Big Sam has forced the health, or, more appropriately, the sickness of the nation back into public debate with his outburst. Not that I'm optimistic it will have much influence on the millions upon whom an unhealthy lifestyle is either forced by circumstance or chosen deliberately. Previous campaigns along these lines have had little effect. Why should this?

Allardyce based his damning conclusions on the ever-diminishing number of youngsters passing through football academies. Every club has a school of excellence for embryo soccer stars, with the purpose of bringing them to first team level, thus avoiding the need to import foreign players, who cost millions in transfer fees, particularly in the Premiership.
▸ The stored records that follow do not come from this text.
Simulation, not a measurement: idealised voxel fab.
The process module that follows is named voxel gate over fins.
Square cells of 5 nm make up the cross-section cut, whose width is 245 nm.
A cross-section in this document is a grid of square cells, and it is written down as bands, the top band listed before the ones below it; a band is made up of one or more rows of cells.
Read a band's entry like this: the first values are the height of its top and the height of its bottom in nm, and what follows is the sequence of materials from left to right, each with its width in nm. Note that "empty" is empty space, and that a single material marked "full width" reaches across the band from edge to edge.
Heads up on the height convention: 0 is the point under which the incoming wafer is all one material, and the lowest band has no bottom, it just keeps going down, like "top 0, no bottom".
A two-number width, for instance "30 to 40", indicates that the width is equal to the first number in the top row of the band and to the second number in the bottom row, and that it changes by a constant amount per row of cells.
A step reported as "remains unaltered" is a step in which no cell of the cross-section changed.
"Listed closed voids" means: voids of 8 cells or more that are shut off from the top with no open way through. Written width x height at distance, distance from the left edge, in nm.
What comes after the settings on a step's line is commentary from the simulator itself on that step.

He was adding his voice to that of former England international Sir Trevor Brooking, the Football Association's Development Officer, who claimed that not enough home-grown talent was passing through the academies. Allardyce blames parents for not encouraging their children to be more health and sport conscious, hinting that mums and dads who sink into a settee after a fast-food meal, light a fag and settle down to a night of telly, don't set much of an example for budding Beckhams.

Many footballers currently dominating the world stage are from the poorest parts of the globe. Being good at sport, particularly football, is a route out of that poverty. In our developed and benefits-cushioned society, we don't have "deprived" areas. We have "depraved" ones where sport of the kind Big Sam and Sir Trevor were discussing doesn't figure highly on the agenda, if at all.

Anyway, with all its other problems, the government is unlikely to listen to a couple of "footie" personalities. Mr Blair should seek George Dubya's advice on health when he goes over for a chat on who next to invade. Sport is big in America, judging by the Olympics medals table. They don't do too well at soccer, but then neither do the English.